Dr Tomasz Bednarz, University of New South Wales

Tomasz Bednarz is a Team Leader (Visual Analytics) at CSIRO's Data61, and leads Simulation & Modelling Cross-Cutting Capability and the Director of UNSW's Expanded Perception and Interaction Centre (EPICentre). His current roles reflect his conviction to a holistic approach to the wicked problems facing the collation, analytics, computing and display of big data. His approach encompasses the use of novel technologies (AR, VR, CAVE, Dome, AVIE). Many of his projects use immersive visualisation, human-computer interaction, computational imaging, image analysis and processing, visualisation, simulations, computer graphics, computer games, computational fluid dynamics, cloud computing, machine learning, artificial intelligence, and multi-sensors assimilation.


Dr Deirdre Feeney, University of South Australia

Deirdre Feeney is a multi-disciplinary artist with research interests in optical image systems as perceptual tools for generating wonder and awareness of technologically mediated experience. Deirdre engages in cross-disciplinary collaboration to explore and realise her ideas. In 2020/21 she undertook a MAAS Research Fellowship and ANAT Synapse Residency. Her background in glass-making and the projected moving image were pivotal to her current practice encompassing material and digital methods to create her optical image systems. Deirdre is a Lecturer of Contemporary Art at the University of South Australia and a member of the Australian Research Centre for Interactive and Virtual Environments.

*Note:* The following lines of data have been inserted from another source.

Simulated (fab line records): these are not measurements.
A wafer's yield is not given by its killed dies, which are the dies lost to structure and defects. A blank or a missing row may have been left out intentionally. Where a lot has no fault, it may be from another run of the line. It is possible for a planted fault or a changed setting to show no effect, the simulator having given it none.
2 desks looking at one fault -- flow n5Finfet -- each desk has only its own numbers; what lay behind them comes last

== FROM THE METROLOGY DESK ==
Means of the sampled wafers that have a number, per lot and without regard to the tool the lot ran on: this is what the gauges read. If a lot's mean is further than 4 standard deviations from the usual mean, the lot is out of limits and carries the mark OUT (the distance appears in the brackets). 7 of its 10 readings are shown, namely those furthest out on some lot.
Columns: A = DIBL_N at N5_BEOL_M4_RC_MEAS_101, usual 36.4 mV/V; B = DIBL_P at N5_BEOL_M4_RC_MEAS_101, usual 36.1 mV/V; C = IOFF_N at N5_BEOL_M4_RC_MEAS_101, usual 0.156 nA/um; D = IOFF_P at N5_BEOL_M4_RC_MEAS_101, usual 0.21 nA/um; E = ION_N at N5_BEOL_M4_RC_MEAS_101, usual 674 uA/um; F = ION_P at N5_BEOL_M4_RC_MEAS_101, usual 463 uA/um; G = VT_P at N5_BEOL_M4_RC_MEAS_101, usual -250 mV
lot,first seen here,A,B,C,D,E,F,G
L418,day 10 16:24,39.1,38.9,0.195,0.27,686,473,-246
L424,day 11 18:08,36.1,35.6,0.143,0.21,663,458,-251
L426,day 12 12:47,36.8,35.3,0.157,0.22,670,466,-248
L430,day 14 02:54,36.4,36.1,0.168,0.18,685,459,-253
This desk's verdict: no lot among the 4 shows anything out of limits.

Dr Oliver Bown, University of New South Wales

Oliver Bown is associate professor and co-director of the Interactive Media Lab at the School of Art and Design at the University of New South Wales, in Sydney, Australia. He is a researcher and maker working with creative technologies, with a highly diverse academic background spanning social anthropology, evolutionary and adaptive systems, music informatics and interaction design, with a parallel career in electronic music and digital art spanning over 15 years. His current active research areas include media multiplicites, musical metacreation, the theories and methodologies of computational creativity, new interfaces for musical expression, and multi-agent models of social creativity.